Lithwick: Now talk to me briefly. I think a lot of us went into oral argument thinking this was a case chiefly about a hot-button issue, which is noncitizens. Whether you’re a legal alien, or whether you’re undocumented, whatever it is, we thought we were going to talk a lot about the Texas-specific questions of a huge Hispanic population that doesn’t vote. But we instead talked about children, right? Justice Breyer was very focused on the possibility that children would be disenfranchised. Was that a surprise to you—instead of focusing on other populations, we talked so much about children, who are, after all, children?

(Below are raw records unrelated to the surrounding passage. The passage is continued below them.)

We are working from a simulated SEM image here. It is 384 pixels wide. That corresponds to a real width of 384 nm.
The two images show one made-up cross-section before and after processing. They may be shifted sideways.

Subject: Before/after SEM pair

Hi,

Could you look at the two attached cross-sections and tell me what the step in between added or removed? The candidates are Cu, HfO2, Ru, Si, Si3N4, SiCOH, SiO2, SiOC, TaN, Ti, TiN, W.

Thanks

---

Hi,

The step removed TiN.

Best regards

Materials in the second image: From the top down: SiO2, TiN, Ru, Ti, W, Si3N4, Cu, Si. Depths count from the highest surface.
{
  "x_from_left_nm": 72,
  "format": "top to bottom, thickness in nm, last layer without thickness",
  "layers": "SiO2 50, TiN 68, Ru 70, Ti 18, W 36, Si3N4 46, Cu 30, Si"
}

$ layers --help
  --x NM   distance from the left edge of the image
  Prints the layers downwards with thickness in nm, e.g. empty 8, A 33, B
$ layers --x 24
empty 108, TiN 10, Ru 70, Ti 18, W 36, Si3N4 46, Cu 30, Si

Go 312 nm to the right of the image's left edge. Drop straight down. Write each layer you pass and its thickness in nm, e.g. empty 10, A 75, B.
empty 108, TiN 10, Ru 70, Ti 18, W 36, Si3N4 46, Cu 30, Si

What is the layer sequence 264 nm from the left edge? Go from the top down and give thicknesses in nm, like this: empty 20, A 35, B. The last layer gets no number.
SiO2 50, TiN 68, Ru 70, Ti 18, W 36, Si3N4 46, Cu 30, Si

Persily: Well, I think that in constitutional argument, as in others, asking what about the children is always a good stepping stone to some other kind of argument. I think in here, you had the Children’s Defense Fund that actually came in and documented how a “one voter, one vote” rule would affect children in their representation, and that this would be just one more way that children would get a raw deal in getting represented.

It’s not just about children, per se; we’re talking about areas which have large families. So, populations that tend to have larger families are going to be disadvantaged in their representation than areas that are, you know, retiree communities or where there are fewer children. If you think about the public policy and how that might be shifted if you didn’t have to pay attention to children and families in the same way as you do when you’re drawing districts on the basis of population, I think that there’s a real concern here about the public policy implications of going with what the plaintiff’s proposed rule would be.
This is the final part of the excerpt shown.